Monday, January 5, 2015

Michigander Monday: Eric Gadzinski

I'm pleased to welcome Eric Gadzinski to Michigander Monday!  Eric is one of the nominees for the U.P. Poet Laureate position (for more info, click here).  I'll be talking with many of the nominees over the coming weeks.

Debbie:  Eric, please tell us a little about yourself.

Eric:  I was born in Vermont and until 40 lived in various places along the Northeast corridor (Boston-Philadelphia), with two notable exceptions in Mexico and North Carolina.  This year will be 20 in the UP, specifically the Sault and thereabouts.  Ph.D in leterchur from Temple University.  Was taking a cross country trip and stopped to get gas at the international bridge, looked up, and said "I'll be damned, there's a university here."  The rest is history.  

Debbie:  And, of course, we want to know all about your books.

Eric:  I've published in ones, twos and threes in a lot of print and electronic journals.  My book, Tattoo, is published by Finishing Line Press.

Debbie:  Other books or projects on the horizon?

Eric:  I have another book, Road's End, in circulation, and am slowly preparing two more (or one, we'll see).  I am also in the process of translating two Ojibway language poems by the early 19th C. author Jane Johnston Schoolcraft (from the Sault), in a manner that attempts to better capture the sound and sense than the hackneyed rhyming pentameter translations her husband made at the time. Way on the back burner is a paper about literary imposters, specifically two cases where poets have claimed to be (and write as) Vietnam veterans when they were not.

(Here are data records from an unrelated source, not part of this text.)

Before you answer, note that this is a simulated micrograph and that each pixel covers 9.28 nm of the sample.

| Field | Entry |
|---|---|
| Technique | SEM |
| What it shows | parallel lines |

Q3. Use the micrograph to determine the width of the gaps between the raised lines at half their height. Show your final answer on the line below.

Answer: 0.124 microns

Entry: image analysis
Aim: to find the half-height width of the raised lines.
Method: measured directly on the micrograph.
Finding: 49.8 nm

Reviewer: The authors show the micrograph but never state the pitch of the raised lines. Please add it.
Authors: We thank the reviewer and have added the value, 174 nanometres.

Debbie:  Upcoming appearances?

Eric:  Today I plan to appear at the Goodwill store to look for a sweater or book (I've had some good luck there recently with books).  Later I'll be appearing at Super Value to get something for supper.  Starting January 12 I will be appearing at various locations on the Lake Superior State University campus holding forth on various subjects in literature and composition.  You mean poetry readings?  None scheduled at the moment, although I think LSSU's English dept. might have something planned for April, poetry month, that may require something out loud from me.  Summer before last I participated in the UP Writers series.  I really liked reading for people in some of the small crossroad towns and woods villages up here.  People actually showed up for advertised poetry readings, which I thought was pretty remarkable.

Debbie:  Do you have a favorite Michigan bookstore?  And/or a favorite Michigan library?

Eric:  Snowbound Books in Marquette is a nifty shop.  Peter White library, also Marquette, has been kind to me.  There used to be a fascinating used bookstore in Munising, since closed.  As I mentioned, I recently have had some pretty good luck at Goodwill in the Sault and you can't beat the prices.  We have a large used bookstore, UP North Books, in the Sault, that carries mostly romances and mysteries.

Debbie:  How about a favorite place in Michigan?

Eric:  Over thisaway, on the Bay Mills reservation, there's a place called Mission Hill with a local cemetery that also offers a spectacular overlook across the woods and Monacle Lake to the mouth of Lake Superior.  My wife and I used to go there before we were married, and go there still.

Debbie:  Do you have a Michigan event or happening that you love to attend?

Eric:  I get a kick out of going to any small place up here that has a Polish festival.  First one I went to here was one held in Strongs at the Crosscut Bar.  Soul food, polkas, beer.  People come for a good time whether or not their name ends in ski.

Debbie:  A few fun Michigan people we should all know about?

Eric:  Jillena Rose, of Sault Sainte Marie, is a laureate finalist who is native to the UP and writes exquisitely.  George Denger, LSSU professor of communication, outdoorsman, boxing afficionado, and hall of fame winner of an NCAA forensics pentathalon, is one of the most remarkable people I've met.  Carolyn Dale, assistant superintendent of the J.K.L. Lumsden Bahweting Anishnaable School in the Sault, is fast becoming nationally recognized for both Native American education and educational administration in general.

Debbie:  Something you'd like a non-Michigander to know about Michigan?

Eric:  Once you're a hundred miles north of Detroit you're pretty much on your own.

Debbie:  Last question.  Some folks in Michigan refer to themselves as Michiganders, others as Michiganians. For our ongoing vote tally: are you a Michigander or a Michiganian?

Eric:  Going to have to abstain on this.  My wife is a member of the Sault Tribe, Anishnaabe, the people, the first people.  The rest of us are Chmooks, which comes from the word for long knives (swords), and sounds a lot like the Yiddish "schmuck", but means white guys, honkys, crackers, them.  Don't care what kind of ander/anian you are, unless your bones go back thousands of years, we're all just tourists.

Debbie:  Eric, sounds like we need a new column for the tally!  Thank you so much for joining us today.